Possible 10-card hands from 10 standard deck of cards

combinatorics

A certain casino uses 10 standard decks of cards mixed together into one big deck, which we will call a superdeck. Thus, the superdeck has 52 · 10 = 520 cards, with 10 copies of each card. How many different 10-card hands can be dealt from the superdeck? The order of the cards does not matter, nor does it matter which of the original 10 decks the cards came from. Express your answer as a binomial coefficient.

This question is already answered in the link below:

Combinatorics: Number of possible 10-card hands from superdeck (10 times 52 cards)

But I still have questions:

1.What does a 10-card hand mean? Does it mean all cards of the same kind?

2.What if the question had 11 decks instead of 10. Would $$\binom {52+11-1}{10}$$ be correct?

3.How are there 52+11-1 slots instead of 52*10=520 slots for 10 deck of cards?

Best Answer

"all cards of the same kind?" No. A hand of cards is just a subset of the cards. Here, since we have duplicate cards we need to be a bit more careful with how we phrase it... it is a submultiset of the cards. Order within the hand does not matter. Two hands are considered the "same" if what cards in what quantities are the same in one hand compared to another. For example, a hand that contains five $A\spadesuit$ four $K\heartsuit$ and one $K\clubsuit$ is considered the same as any other hand which contains those same type of cards in the same quantities, regardless order and what deck. Here it is assumed that which deck a card comes from is irrelevant. If every deck of cards had different art styles and a different cardback and could be distinguished it would have been a very different problem, one with an answer of $\binom{520}{10}$

"What if the question had 11 decks" No, the answer will still be $\binom{10+52-1}{52-1}=\binom{10+52-1}{10}$, we did not need an $11$ there. The $10$ that appeared in the formula here happened to be our handsize not the number of decks. That the number of decks was ten is only relevant because it is greater than our number of cards in hand, allowing us to treat this as though it were pulling with replacement. If it were five decks instead, we would need to be more careful, likely needing to combine stars-and-bars with inclusion-exclusion.

"how are there $52+10-1$ slots instead of $52\cdot 10=520$ slots for ten decks of cards?" I don't know what you mean by slots here, but this is again a standard application of stars-and-bars. We have different categories. We want some collection of some number of those categories, repetition allowed order not relevant. In order to split the categories up, we only need a barrier between the categories.

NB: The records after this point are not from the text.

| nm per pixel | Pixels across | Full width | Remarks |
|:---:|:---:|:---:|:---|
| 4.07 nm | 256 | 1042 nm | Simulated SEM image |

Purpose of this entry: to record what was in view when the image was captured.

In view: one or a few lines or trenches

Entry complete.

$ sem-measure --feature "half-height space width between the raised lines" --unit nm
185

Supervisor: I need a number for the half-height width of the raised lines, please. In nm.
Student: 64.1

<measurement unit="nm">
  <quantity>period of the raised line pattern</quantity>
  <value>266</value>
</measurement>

Consider this small example of having five identical cookies and we ask how we can split them up between me and you. I say, we can draw a line. All cookies on the left side of the line are mine and all cookies on the right side of the line are yours. We have the possibilities: $\mid \circ \circ \circ \circ\circ$ where I get none and you get five, we have $\circ \mid \circ \circ \circ \circ$ where I get one and you get four... on up to $\circ \circ \circ \circ \circ \mid$ where I get all five and you get none. I only needed one barrier to separate these into two piles, not two barriers. Similarly, if I wanted to split it into $k$ piles I only need $k-1$ barriers.

The essence of stars-and-bars is again to distribute $n$ identical balls (cards in our hand) into $k$ distinct bins (cardtypes) where order in which balls appear in bins doesn't matter this is like picking some arrangement of $n$ stars and $k-1$ bars which can be done in $\binom{n+k-1}{k-1}$ ways, equivalently $\binom{n+k-1}{n}$ ways.